HBO subscribers should mark October 14 down on their calendars, that will be the official debut date for the highly-praised documentary ‘Redemption’. The story follows the “canners,” individuals who barely survive the street of New York by collecting empty bottles and cans and dropping them at redemption centers for five cents each. Former short-order cooks, computer-sales executives and factory workers, these men and women turned to canning after the economic downturn eliminated their livelihoods.
Amidst the ongoing debate over income disparity in America, the timely documentary REDEMPTION looks at this growing army of jobless New Yorkers, whose treasures are found in trash, when it debuts MONDAY, OCT. 14 (9:40-10:20 p.m. ET/PT), exclusively on HBO. The film was one three nominees for this year’s Documentary Short Subject Oscar debuting back-to-back Oct. 14 on HBO, along with “Mondays at Racine,” debuting at 9:00 p.m., and “Open Heart,” which debuts at 10:20 p.m. Other October presentations in the HBO Documentary Films fall series include “Valentine Road” (Oct. 7), “Life According to Sam” (Oct. 21) and “Seduced and Abandoned” (Oct. 28).
Before turning on the cameras, Emmy-winning filmmakers Jon Alpert and Matthew O’Neill spent months on the streets getting to know the canners and gaining their trust. Despite their nontraditional livelihood, many canners have worked beside each other on sidewalks for years, forming a unique sense of community.
Walter, a 60-year-old Vietnam veteran, has been a canner for a decade, watching the number of canners soar as odd jobs that once supported the poor have disappeared. Like many unemployed canners, he equates the odds of getting hired for a conventional job with “hitting the lotto.” Joe, another canner, says that everyone seems to be down on their luck right now, while Susan, a former computer-sales executive who turned to canning when she couldn’t get by on Social Security, notes that the young people in the city hold the good jobs. “What are we supposed to do?” asks Nuve, a devoted mother intent on giving her children a brighter future.

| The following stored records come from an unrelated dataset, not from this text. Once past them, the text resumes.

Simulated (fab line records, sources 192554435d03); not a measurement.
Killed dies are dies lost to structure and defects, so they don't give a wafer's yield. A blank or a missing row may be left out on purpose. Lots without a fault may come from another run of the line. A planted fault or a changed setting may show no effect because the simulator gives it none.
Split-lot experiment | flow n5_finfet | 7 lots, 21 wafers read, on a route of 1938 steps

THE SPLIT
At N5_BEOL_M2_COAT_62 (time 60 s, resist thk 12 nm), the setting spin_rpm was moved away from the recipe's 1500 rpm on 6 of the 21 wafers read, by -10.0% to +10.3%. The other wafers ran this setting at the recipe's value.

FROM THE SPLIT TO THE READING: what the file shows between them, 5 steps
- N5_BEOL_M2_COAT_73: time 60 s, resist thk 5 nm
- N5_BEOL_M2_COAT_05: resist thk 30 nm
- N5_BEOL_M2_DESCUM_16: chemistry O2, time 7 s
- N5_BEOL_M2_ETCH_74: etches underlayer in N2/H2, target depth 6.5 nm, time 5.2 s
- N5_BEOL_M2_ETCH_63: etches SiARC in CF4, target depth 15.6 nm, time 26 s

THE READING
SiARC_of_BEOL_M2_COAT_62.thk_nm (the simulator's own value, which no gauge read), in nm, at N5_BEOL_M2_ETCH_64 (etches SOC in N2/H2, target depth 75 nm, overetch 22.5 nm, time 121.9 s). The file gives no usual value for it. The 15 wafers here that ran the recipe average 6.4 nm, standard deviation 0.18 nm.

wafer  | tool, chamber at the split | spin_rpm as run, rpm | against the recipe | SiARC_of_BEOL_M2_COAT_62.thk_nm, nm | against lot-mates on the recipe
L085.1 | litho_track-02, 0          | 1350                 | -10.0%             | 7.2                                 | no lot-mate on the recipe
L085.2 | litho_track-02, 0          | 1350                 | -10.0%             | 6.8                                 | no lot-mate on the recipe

The days are exhausting and the nights are dangerous for canners, especially those like Walter, who sleep in public places such as park benches or even the redemption centers. Lilly, a Chinese canner who speaks limited English, feels fortunate to have a home, but shares her tiny one-bedroom apartment with six others and frequently works through the night. The reality of life as a canner is so harsh that one ex-con considers arrests to be “rescues,” because incarceration means three meals a day, a bath and a job in a kitchen.
Says Susan, “I guess it’s survival of the fittest,” a sentiment echoed in the words and actions of the men and women who struggle to get by on the tiny sums the redemption centers offer them. Many have canned for years and have no reason to remain hopeful, yet they are, rising each day to sift through the waste of the city and survive another day.
“In the best of times for some, there is a growing army of New Yorkers who survive scouring the sidewalks and sifting through our city’s trash,” note Alpert and O’Neill. “As politicians debate whether life in New York is a tale of two cities, REDEMPTION shows the Dickensian conditions at the growing bottom of our city’s economy.”
Jon Alpert and Matthew O’Neill’s previous HBO projects include 2012’s “In Tahrir Square: 18 Days of Egypt’s Unfinished Revolution”; the Emmy-winning “Baghdad ER” (2006); the Emmy-nominated “Alive Day Memories: Home from Iraq” (2007) and “Section 60: Arlington National Cemetery” (2008); the Academy Award-nominated “China’s Unnatural Disaster: The Tears of Sichuan Province” (2009); and the Robert F. Kennedy Journalism Award winner “Wartorn: 1861-2010” (2010).
REDEMPTION was directed and produced by Jon Alpert and Matthew O’Neill; edited by David Meneses; original music by Jonathan Zalben; cinematography and audio by Jon Alpert and Matthew O’Neill. For HBO: supervising producer, Jacqueline Glover; executive producer, Sheila Nevins.